Jan 2018 – Winemaking started in the Itata Valley in 1551 and the original winemakers would ferment and age their wines, using Muscat grapes, in clay amphorae, known in Spanish as “tinajas”. Itata is a long way south of Santiago near the port city of Concepcion, and pushed the limits of winemaking. Muscat is a very versatile grape and can be used for dry or sweet, still or sparkling wines. As a dry table wine, Muscat has a high acid combined with a floral perfume, orange blossom character.
From vines planted in 1975, to say this wine is unique and maybe a little bizarre is no understatement. The color is golden from extended aging on the skins, don’t be fooled though, acidity is great. The nose is exotic and very fragrant with notes of pine resin, orange peel, baking spices, lots of floral and a saline quality which we think is from the vines struggling for so long in the ancient decomposed granite soils. The palate is a little saline and tannic, with a tangy character like you are biting into a cherry. An interesting wine with huge geek appeal.

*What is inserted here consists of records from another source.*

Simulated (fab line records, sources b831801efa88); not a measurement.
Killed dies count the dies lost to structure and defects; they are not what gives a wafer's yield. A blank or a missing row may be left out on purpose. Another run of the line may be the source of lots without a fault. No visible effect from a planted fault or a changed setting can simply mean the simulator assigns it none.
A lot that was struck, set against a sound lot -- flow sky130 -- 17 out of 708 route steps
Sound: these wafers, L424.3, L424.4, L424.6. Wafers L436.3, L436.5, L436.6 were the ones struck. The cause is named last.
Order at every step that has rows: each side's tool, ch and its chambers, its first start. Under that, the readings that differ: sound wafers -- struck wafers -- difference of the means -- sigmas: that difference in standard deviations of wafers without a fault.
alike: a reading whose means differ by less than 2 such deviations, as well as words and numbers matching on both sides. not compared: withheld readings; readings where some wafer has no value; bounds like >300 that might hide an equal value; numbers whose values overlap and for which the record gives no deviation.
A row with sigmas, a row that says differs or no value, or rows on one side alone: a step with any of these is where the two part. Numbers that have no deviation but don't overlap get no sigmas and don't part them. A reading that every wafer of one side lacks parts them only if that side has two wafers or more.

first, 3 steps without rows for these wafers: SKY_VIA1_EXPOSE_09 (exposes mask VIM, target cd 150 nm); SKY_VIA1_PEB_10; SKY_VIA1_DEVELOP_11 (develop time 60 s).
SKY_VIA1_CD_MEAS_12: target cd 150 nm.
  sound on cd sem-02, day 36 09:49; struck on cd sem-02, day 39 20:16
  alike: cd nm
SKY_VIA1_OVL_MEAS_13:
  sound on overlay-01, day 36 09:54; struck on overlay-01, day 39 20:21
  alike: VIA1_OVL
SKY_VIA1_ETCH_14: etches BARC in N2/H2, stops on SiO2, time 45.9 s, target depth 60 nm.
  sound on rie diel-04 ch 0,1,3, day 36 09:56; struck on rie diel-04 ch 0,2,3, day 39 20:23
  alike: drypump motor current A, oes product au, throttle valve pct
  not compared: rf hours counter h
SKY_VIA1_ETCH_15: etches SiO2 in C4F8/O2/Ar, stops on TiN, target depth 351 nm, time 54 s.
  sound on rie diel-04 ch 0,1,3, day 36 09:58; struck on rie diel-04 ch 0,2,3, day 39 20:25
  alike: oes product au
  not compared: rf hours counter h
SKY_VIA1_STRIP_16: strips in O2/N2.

This wine is unfined and unfiltered which is by no means a bad thing, rather a sign of artisan winemaking. This leads to sediment and a cloudy quality in the wine if the bottle is handled a lot before opening. We recommend letting the bottle sit upright on a counter so all the sediment can settle, then pouring gently.
96 pts Decanter October 2017
A back to the future, amphora-fermented and aged white: baking spices, orange zest, rose water and a tannic bite and a salty, almost Sherry-like tang. Quintessential Itata. Drink 2017-2020.